The upscale Monza trim was said to be part of the impetus for Ford to develop the Mustang. It made up the bulk of Corvair sales in the early 1960s and takes its name from Monza Eni Circuit, the third-oldest racing track in the world. The name was also used, on its own, for Chevrolet’s second-generation H-body compact, replacing the Vega.
With so much success at Le Mans, it’s no surprise Ferrari named a car after the famous 24-hour race. The 250 LM also happens to be among the most desirable Ferraris of all time, as one of Ferrari’s first forays into mid-engine design, and influencing a tradition of high-performance road cars that continues today. It was the last Ferrari to win Le Mans outright, taking the checkered flag in 1965.
When the Shelby team competed at Le Mans in its Cobra roadsters, it became apparent that an enclosed cockpit and better aerodynamics were necessary to challenge Ferrari. Former General Motors designer Pete Brock designed the Daytona Coupe on the shop floor around the wrecked chassis of a Cobra. Although the car was designed with Le Mans in mind, it debuted at Daytona and was forever known as the Shelby Daytona Coupe.
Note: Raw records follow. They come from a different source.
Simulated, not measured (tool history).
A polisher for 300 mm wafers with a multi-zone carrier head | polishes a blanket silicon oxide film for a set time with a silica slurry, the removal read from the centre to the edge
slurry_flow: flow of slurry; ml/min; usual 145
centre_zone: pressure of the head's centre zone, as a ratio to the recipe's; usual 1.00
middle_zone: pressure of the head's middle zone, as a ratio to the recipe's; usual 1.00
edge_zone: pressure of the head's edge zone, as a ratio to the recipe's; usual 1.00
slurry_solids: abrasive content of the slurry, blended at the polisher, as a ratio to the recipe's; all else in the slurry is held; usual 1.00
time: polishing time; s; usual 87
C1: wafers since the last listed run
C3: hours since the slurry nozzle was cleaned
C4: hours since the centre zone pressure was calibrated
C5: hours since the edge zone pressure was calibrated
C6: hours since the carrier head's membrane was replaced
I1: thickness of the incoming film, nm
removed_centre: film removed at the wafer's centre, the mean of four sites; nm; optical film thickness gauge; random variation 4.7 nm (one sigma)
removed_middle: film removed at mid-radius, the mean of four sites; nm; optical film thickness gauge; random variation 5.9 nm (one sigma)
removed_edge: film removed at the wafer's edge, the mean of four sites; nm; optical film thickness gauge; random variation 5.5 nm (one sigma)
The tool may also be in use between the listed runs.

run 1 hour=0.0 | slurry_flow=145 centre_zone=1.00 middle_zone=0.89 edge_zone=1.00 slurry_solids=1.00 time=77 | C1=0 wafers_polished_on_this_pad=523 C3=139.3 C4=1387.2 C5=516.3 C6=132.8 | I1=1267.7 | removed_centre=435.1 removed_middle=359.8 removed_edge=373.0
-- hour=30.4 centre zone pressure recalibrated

Talladega is NASCAR’s largest tri-oval superspeedway, and its high banking and higher speeds led Ford to name its special NASCAR homologation after the 2.66-mile track. Ford’s attempt at a more aerodynamic coupe to help tame the air at nearly 200 mph gave the already handsome Torino a longer nose and smaller grille. It added a bit more front overhang, but the results are pleasing to the eye, and the atmosphere. It helped Dave Pearson win the NASCAR championship in 1969.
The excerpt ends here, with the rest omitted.